Cloudflare announced the new ability to create tunnels in just three steps, right from the dashboard. This made making new tunnels go from a process that could take you ~15-30 minutes to fully configure and understand, to something that you could do in less than 5 minutes, and get a fully set up, running as a service, production ready tunnel.
What are Cloudflare Tunnels
Cloudflare Tunnels can be used to expose internal services using outbound only connections. Think Ngrok tunnels. Cloudflare Tunnels can be used to proxy normal http/https connections, ssh/vnc, as well as more advanced things like arbitrary TCP, with some more restrictions.

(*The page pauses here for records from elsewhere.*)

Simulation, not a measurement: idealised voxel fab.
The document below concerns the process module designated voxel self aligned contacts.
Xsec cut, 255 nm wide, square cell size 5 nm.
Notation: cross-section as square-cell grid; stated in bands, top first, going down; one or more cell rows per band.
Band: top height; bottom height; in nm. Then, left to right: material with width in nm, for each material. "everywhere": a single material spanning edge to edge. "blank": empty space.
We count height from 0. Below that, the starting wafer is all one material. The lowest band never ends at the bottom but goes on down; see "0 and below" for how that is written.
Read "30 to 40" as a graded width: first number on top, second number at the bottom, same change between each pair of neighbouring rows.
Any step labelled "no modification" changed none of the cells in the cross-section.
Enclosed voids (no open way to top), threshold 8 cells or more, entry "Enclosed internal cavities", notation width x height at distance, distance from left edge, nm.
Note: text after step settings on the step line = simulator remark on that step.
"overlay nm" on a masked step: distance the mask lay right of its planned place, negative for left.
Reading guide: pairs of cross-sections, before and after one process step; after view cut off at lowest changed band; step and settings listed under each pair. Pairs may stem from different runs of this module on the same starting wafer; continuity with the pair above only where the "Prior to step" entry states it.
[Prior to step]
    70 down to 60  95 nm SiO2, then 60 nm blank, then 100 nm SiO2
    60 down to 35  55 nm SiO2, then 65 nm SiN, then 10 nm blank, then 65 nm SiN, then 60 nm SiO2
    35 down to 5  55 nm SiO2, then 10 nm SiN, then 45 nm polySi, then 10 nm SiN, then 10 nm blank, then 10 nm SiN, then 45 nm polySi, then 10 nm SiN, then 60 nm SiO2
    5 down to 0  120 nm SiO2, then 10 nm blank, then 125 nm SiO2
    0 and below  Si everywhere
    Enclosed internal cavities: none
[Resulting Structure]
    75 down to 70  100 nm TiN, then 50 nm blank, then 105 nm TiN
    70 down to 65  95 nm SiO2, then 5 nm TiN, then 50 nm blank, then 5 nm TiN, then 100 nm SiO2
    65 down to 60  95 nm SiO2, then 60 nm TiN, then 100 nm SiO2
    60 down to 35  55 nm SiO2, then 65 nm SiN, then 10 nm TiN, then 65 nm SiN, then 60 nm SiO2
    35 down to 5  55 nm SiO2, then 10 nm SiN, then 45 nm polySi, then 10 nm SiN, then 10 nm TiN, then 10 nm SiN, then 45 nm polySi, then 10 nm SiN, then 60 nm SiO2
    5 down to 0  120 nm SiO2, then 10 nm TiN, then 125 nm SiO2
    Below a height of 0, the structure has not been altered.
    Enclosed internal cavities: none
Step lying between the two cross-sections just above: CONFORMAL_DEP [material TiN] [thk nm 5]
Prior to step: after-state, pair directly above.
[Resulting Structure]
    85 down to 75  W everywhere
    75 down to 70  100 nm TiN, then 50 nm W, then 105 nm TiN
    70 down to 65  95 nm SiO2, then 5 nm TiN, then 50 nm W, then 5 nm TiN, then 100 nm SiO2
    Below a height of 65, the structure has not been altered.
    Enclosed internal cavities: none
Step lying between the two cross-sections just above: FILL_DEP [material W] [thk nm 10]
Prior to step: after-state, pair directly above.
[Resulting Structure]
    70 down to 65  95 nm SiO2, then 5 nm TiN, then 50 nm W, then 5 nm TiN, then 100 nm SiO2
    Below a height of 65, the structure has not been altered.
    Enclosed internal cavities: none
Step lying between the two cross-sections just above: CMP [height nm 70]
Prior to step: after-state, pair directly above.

The advantage of using Cloudflare Tunnels is not having to open any ports on your web server, no need for anything like IP Restrictions, Origin Cert checking, etc. Cloudflare Tunnels also use http/2 to connect to Cloudflare's Edge (soon http3/quic), whereas normally Cloudflare will only connect to an origin over http/1.1 (except for gRPC).
This guide will focus on setting up a tunnel for a normal web server over http. It's important to remember that since the tunnel is acting as a proxy for traffic, the web server (or whatever you are exposing via the tunnel) will see all incoming traffic as localhost. You will need to grab the real user's IP from a header (CF-Connecting-IP - normal cdn things) but also not rely on restricting any resources to localhost.
Pricing / Limits of Cloudflare Tunnels
Cloudflare Tunnels are completely free. Cloudflare Tunnels used to be named Cloudflare Argo Tunnels, and required a Cloudflare Argo Subscription. Cloudflare Argo is a service Cloudflare offers where they will use "smarter routing" to route requests to your origin avoiding network congestion, charging per gigabyte transferred.
Now Cloudflare has completely separated the products, while you can still buy an Argo Subscription to try to speed up traffic to your origin. Tunnels are free for any traffic amount with only a few limits: 1000 Tunnels per account, and 100 Active Connections from each tunnel to Cloudflare's edge.
Requirements:
- Cloudflare Account (free)
- Domain added to Cloudflare (using CF nameservers, etc)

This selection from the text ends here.